Editorial: Respect, and Trust, Lost

Concordia’s Current Climate and Lack of Communication are Unacceptable

Again, Concordia is in damage control mode, because students are faced with an uncommunicative administration concerning sexual misconduct within the university, as well as reports of the climate of its English department being unhealthy and poor.

The members of Concordia’s standing committee on sexual misconduct have signed a non-disclosure agreement, keeping them from communicating to the students about specific progress made in their work. Students are met with a frustrating silence, making them feel left out of the conversation.

While the community conversations set in place give space for students to share their ideas on how Concordia should handle complaints and express their thoughts about the current policy they want changed, the committee only takes note of their demands, but cannot confirm if they’ve been followed.

Therefore, every community conversation is like going back to step one, where students outline their demands and the committee listens, but does not confirm if they’ve been approved or implemented.

This then leads to mistrust because students don’t have confirmation that their needs have been properly put in practice and are unsure where to lead the next conversation from there.

That is only the latest instance of the frustration.
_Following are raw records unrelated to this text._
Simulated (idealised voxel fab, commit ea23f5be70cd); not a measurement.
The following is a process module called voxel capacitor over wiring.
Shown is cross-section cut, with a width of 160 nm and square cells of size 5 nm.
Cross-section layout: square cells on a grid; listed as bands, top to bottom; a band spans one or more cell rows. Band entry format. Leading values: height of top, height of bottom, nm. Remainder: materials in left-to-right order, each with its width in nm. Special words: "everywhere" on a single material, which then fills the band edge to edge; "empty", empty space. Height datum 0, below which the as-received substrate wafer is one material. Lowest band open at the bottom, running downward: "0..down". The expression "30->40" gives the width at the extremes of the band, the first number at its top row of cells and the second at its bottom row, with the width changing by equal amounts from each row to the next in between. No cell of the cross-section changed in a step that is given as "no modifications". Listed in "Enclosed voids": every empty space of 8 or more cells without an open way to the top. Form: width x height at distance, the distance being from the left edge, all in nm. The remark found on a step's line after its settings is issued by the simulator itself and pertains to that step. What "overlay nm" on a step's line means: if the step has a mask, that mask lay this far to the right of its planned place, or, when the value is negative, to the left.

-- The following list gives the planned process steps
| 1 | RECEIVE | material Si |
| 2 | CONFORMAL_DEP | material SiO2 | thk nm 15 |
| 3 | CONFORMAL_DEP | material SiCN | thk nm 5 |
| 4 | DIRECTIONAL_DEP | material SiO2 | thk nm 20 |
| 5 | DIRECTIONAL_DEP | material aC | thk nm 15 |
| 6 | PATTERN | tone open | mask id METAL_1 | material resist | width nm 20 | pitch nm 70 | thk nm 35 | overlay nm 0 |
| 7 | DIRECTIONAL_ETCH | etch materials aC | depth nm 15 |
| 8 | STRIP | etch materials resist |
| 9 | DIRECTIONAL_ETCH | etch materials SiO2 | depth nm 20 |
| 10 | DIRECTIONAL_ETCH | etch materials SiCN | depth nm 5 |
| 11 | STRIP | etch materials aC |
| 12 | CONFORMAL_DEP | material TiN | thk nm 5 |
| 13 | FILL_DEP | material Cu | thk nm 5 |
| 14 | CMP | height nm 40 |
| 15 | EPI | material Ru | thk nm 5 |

In February, two former Concordia students weren’t notified that the complaint they filed against a professor in the creative writing department has been dropped; they found out through the professor’s lawyer.

Provincial privacy legislation prevents complainants from learning about the result of an investigation. This leads students who have come forward to be left in the dark, and feel unheard.

We urge Concordia to advocate for their student body and pressure the provincial government to change the laws in favour of a process that respects those that bring forward allegations and keep them informed in a meaningful way.

The legislated lack of transparency protects the accused and hurt those who come forward. After filing a complaint against a professor or a university employee, the complainants are effectively kept out of the loop when it comes to the results of a major investigation.

The university may be held back by provincial law, but it is clear that there is plenty of fault lying at their door as well, and students know it. In a report on Concordia’s English department, a part of the university that has been at the centre of allegations, students showed a lack of faith in how the university handled sexual misconduct allegations and saw the department and the environment as something that was hostile and unhealthy.

When students do not feel that they can trust the university when it comes to bringing forward such claims, something that’s incredibly difficult even without the added mistrust, there is a real problem. Who can these people in a vulnerable situation confide to if not the university when it comes to addressing this problem?

If Concordia really wants to show that they deserve to have that trust, they can begin by pushing the provincial government to change those laws that the university says is hindering their openness.

We call on the university’s administration to exercise its influence to rebuild the trust that the student body holds back. This means not only properly and openly handling allegations that are brought to them, but actively pushing for meaningful legal change at the provincial level.